NZD/USD: Stronger Employment Numbers Does Not One Bull Trend Make

 | Feb 05, 2014 01:41AM ET

Kiwi Dollar has rallied a huge way. Prices were below 0.806 yesterday at one point, but today we've almost reached 0.826 at the highest - a move of 200 pips in less than 24 hours. Amazingly, there hasn't been any significant pullback along the way, with a ratio of 5 : 2 bull/bear candle from peak to trough where the average length of the bearish candle body is much smaller compared to the bullish ones.

From a fundamental perspective, this rally was fuelled by a temporary change in risk appetite which saw US stocks rallied (S&P 500 +0.76%, DJI +0.47%) and also slightly more encouraging economic data from both Europe and US (stronger UK Construction PMI, ISM New York and better than expected US Factory Orders and IBD/TIPP Economic Optimism numbers). Also, yesterday's less dovish Reserve Bank of Australia rate announcement fuelled speculation that RBNZ will raise rate in March.

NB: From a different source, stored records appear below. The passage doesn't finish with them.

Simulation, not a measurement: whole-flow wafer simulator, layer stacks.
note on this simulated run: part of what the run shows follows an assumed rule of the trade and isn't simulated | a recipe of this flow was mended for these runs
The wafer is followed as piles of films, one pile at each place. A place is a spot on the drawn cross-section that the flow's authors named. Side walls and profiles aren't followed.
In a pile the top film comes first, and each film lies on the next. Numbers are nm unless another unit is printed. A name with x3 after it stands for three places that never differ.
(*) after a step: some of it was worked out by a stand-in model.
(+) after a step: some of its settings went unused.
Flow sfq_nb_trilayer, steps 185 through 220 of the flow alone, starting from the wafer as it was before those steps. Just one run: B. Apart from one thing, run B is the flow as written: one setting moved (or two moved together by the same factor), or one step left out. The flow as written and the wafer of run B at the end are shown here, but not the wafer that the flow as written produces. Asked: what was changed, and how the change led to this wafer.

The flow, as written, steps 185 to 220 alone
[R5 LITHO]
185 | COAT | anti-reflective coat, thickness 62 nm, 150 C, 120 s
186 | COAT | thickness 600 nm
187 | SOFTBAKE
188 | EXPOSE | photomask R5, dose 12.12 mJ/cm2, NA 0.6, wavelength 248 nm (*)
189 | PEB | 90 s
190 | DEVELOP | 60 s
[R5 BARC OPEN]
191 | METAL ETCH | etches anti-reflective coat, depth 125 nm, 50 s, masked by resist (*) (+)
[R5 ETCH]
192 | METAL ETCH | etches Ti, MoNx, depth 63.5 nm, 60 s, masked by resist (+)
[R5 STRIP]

However, all these mentioned above only managed to send prices up to a high of 0.8225. The reason price managed to climb another 35 pips higher (or 50 pips if we consider peak to trough) was due to latest New Zealand employment data that was much better than expected. Q4 unemployment stayed flat at 6.0%, but all other gauges of measurement were positive - The main metric Employment Change grew 1.1% Q/Q vs 0.6%, while the Y/Y figure grew 3.0% vs 2.4%. Participation rate is also higher at 68.9% vs 68.6% expected/previous. Even the peripheral metrics were all good: Average hourly earnings grew 0.3% vs 0.1% expected, Private Wages grew 0.6% vs 0.5% while Labor Cost is also up by 0.6% vs 0.5%. This is as bullish as employment report can get, suggesting that NZ economy is performing well and growth will be expected to continue.